Restructure a ZFS Pool

Thu Sep 24 14:20:10 UTC 2015

On Sep 24, 2015, at 9:48, Raimund Sacherer <rs at logitravel.com> wrote:

> Yes, I understood that it will only help preventing fragmentation in the future. I also read that performance is great when using async ZFS,

That is an overly general statement. I have seen zpools perform badly with async as well as sync writes when not configured to match the workload.
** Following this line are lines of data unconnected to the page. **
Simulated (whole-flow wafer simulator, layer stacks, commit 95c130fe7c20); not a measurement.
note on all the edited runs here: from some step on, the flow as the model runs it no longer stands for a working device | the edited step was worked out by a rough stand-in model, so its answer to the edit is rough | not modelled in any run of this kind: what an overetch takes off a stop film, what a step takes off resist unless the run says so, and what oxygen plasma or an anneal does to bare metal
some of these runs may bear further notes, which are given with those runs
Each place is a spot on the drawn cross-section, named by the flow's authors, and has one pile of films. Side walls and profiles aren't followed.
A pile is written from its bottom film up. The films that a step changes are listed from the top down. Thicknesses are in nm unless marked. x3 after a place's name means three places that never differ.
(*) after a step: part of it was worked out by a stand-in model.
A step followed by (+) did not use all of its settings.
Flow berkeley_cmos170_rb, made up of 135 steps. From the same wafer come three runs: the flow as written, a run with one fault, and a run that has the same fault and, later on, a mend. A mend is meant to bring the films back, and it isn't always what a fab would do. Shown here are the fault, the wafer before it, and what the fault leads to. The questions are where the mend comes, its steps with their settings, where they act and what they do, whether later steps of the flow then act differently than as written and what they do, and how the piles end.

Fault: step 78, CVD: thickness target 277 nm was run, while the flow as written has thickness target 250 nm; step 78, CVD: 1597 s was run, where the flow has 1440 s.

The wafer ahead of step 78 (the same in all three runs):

> would it be safe to use async ZFS if I have Battery Backed Hardware Raid Controller (1024G ram cache)?
> The server is a HP G8 and I have configured all discs as single disk mirrors (the only way to get a JBOD on this raid controller). In the event of a power outage, everything should be held in the raid controller by the battery and it should write on disk as soon as power is restored,

Turning off sync behavior violates Posix compliance and is not a very good idea. Also remember that async writes are cached in the ARC… so you need power for the entire server, not just the disk caches, until all activity has ceased _and_ all pending Transaction Groups (TXG) have been committed to non-volatile storage. TXGs are generally committed every 5 seconds, but if you are under heavy write load it may take more time than that.

> ... would that be safe environment to switch ZFS to async? 

No one can make that call but you. You know your environment, you know your workload, you know the fallout from lost writes _if_ something goes wrong.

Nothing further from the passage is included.